I would also like to try Forrest yoga with the founder Anna T.Forrest. I hope to meet her someday.
Some people like to keep with one tradition for their whole life and they dedicate themselves to one style but I don’t. I really like new stuff and I think if you feel like you need something new then why not, you know, just explore – I mean everything is good if it feels right in your soul.
Did you find your lifestyle changed when you got into yoga?
Yes, a lot.
I’m always in the present now, I don’t think about the past or I don’t think a lot about the future. It’s like when I am practicing yoga I can’t even think about what I am going to do tomorrow or that I have to do the shopping!
When I do the practice I am really in the practice – now its the same with my life. If I am here right now on the beach, talking to you then I am right here. I don’t think about what I need to do after that or what happened yesterday.
So you travel a lot, how does yoga influence that?
I have been traveling for the last 10 years. It started around the same time that I started yoga. I don’t have any base or home house and now we have a little baby who is almost 11 months old and we still keep traveling, moving from place to place.
What we are doing now is that we are creating a list of all the teachers with whom we want to practice and we will go and visit them.
We also try to make yoga spaces everywhere that we are. It’s for our own practice and I also teach there.
Did your practice change when you had your daughter, Maya?
My practice changed a lot. When I got pregnant I stopped practicing ashtanga and I started to practice prenatal yoga. Its a really new age style with lots of nice breathing techniques and hip opening. I think it helped me not only physically but psychologically.
Also with Maya now I try to listen to myself more and what I need today – if I need just rest I do that. From Maya’s third month I opened a baby yoga class. This is a kind of mutual practice where you can help recover your body, relax and stay away from daily routine but at the same time you don’t leave your baby. I think its very helpful for new mothers to be surrounded by people in a similar situation.

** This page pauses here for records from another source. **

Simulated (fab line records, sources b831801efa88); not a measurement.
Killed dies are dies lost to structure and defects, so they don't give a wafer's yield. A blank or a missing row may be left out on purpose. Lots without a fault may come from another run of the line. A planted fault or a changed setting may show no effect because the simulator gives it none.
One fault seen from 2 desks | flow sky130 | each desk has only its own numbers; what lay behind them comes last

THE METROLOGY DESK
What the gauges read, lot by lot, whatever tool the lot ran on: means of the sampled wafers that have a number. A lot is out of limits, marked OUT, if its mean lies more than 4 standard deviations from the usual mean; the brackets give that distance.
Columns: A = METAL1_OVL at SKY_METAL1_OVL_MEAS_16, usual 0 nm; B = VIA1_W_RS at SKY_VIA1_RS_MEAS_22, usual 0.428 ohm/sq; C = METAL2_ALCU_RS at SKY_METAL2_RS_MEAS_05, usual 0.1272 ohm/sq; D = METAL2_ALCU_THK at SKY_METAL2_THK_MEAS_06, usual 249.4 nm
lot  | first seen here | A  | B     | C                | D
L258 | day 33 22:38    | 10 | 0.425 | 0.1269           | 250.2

How about a spiritual aspect of yoga or meditation? Did you find that develop?
Yeah – meditation is actually a very difficult topic to talk about. For me its realization of who you are and if you accept that you are who you are.
Its like with yoga, you don’t compare yourself to someone else or rate yourself as being good one day or bad another day – it actually really helps to laugh at yourself and who you are today, who you are right now in this second, in this spiritual moment of yoga. How you practice asana or meditation is not important- some people don’t practice asana but its still yoga.
I spent a lot of time reading the yoga sutras and books on philosophy about yama and niyama and all these steps. I found them in my daily life and that all these recommendations for living from Patanjali very suitable for me.
Would you like to talk about the yoga retreats that you run?
Well, three years ago I started organizing retreats for my students which I run in different countries like India, Indonesia, Vietnam, Greece and Russia. Its usually one or two week retreats with yoga, lectures, meditation and pranayama practice and there is some raw food or ayurvedic cooking classes. Its for people who would like to go for a vacation but would like a healthy vacation – so instead of just lying on the beach you can also do yoga and different spiritual practices.
On our last retreat we had dancing with the ocean and the teacher shows you how to breathe under the water. There was also massage by singing bowl, a kind of meditative practice to help the chakras and move energy and also a mandala making lesson.
I run it with other teachers, its nice for myself and for the students as well.
How about your time spent here in India?
It was a magic time. I’ve met nice people, got new energy. I have been practicing ashtanga with Rolf and Marci, Iyengar with Ian and vinyasa flow with Julie Martin. Also I was lucky to visit the yoga festival with such powerful teachers like Noah McKenna, Laruga, and Balu. At the moment we have a yoga shala here in Anjuna called ‘Shala Mandala’.
Anything else you would like to say about yoga?
I just wish for people to start to practice yoga, explore it yourself. You can go to yoga in many different ways, you can start by reading books, pranayama, meditation – whatever. Eventually it will create a whole picture of the universe and that’s a really cool feeling.